As is included in the current ISO HO 3 homeowners policy, this condition has two parts. The first part is historical and, with varying verbiage, has long been a part of insurance policies. The first part of this condition provides that if the insurer makes a change in coverage that broadens coverage without an additional premium charge, the change will automatically apply as of the date on which the insurer implements the change.
The second portion of the liberalization clause adds a number of qualifications that are largely the product of the consequences of insurers making changes in the policies, some of which arguably may have broadened coverage and others of which may have narrowed coverage.
This part of the clause states that it does not apply to policy changes that are implemented within a general program revision that includes both broadenings and restrictions in coverage. This is true regardless of whether the general program revision is implemented by means of a new edition of the policy or by a mandatory endorsement. This provision is so broad in its sweep that it is difficult to imagine what remains of the original intent of the liberalization clause that has not been subsumed by this new language.
This condition is pretty straightforward and informs the insured that any waiver or change in the policy's provision must be in writing to be effective. As a general rule, this provision actually helps to prevent misunderstandings and protects the interests of both the insured and the insurer. It limits the ability of either to claim there was an agreement to change policy terms without written evidence of the agreement.
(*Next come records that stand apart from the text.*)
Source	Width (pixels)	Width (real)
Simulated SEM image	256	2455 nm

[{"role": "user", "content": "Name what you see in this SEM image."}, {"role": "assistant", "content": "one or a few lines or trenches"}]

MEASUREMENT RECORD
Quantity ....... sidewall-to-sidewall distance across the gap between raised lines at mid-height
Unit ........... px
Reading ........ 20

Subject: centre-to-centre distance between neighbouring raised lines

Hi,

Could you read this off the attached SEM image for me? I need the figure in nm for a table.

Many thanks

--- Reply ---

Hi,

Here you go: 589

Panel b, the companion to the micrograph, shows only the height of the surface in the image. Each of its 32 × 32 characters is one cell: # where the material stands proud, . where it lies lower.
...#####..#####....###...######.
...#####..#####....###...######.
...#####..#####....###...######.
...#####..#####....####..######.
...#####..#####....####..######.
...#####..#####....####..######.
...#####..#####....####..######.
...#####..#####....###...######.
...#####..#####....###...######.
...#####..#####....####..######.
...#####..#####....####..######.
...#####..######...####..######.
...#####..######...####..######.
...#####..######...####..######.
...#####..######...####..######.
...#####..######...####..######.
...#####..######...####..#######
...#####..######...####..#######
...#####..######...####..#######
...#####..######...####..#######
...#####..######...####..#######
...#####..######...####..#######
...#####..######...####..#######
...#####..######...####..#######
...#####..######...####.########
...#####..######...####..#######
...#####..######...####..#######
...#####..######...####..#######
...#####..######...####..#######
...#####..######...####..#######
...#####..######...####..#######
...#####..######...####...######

This provision is not ironclad. Agents of an insurer (insurance agents, claim representatives, and attorneys employed by insurers) can and do bind the insurer to changes in the terms of policies. Whether a waiver of a policy provision has occurred as the result of conduct by an agent, employee, or representative of an insurer is a highly fact-dependent inquiry and no general rule can be stated.
The concluding sentence of this condition states that the insurer's demand for appraisal or an examination under oath does not waive any of the insurer's rights. This means that the insurer's investigation of a claim should not be regarded as a waiver of its right to contest coverage if the consequence of its investigation leads the insurer to the conclusion that no coverage for the loss exists.
Under the insurance statutes of most states, the insurer must promptly investigate claims and make a claim decision. The fact, for example, that there may be issues as to the amount of a loss may well be independent of the question whether the cause of a loss is covered or whether the property in question constitutes covered property. Thus, an insurer may need to demand appraisal in order to set the amount of a loss even in the case of claims in which the existence of coverage may be questionable. The fact that an insurer demands appraisal when there is a dispute as to the amount of a loss does not, without more, constitute an admission by the insurer that coverage exists.
Similarly, in order to adequately investigate various aspects of a loss, it may be necessary for an insurer to demand an examination under oath of the insured. A potential consequence of an examination under oath may be a partial or total denial of coverage. This provision simply makes clear that by exercising its right to demand an examination under oath, the insurer is not in any way communicating an admission or concession that coverage, in fact, exists.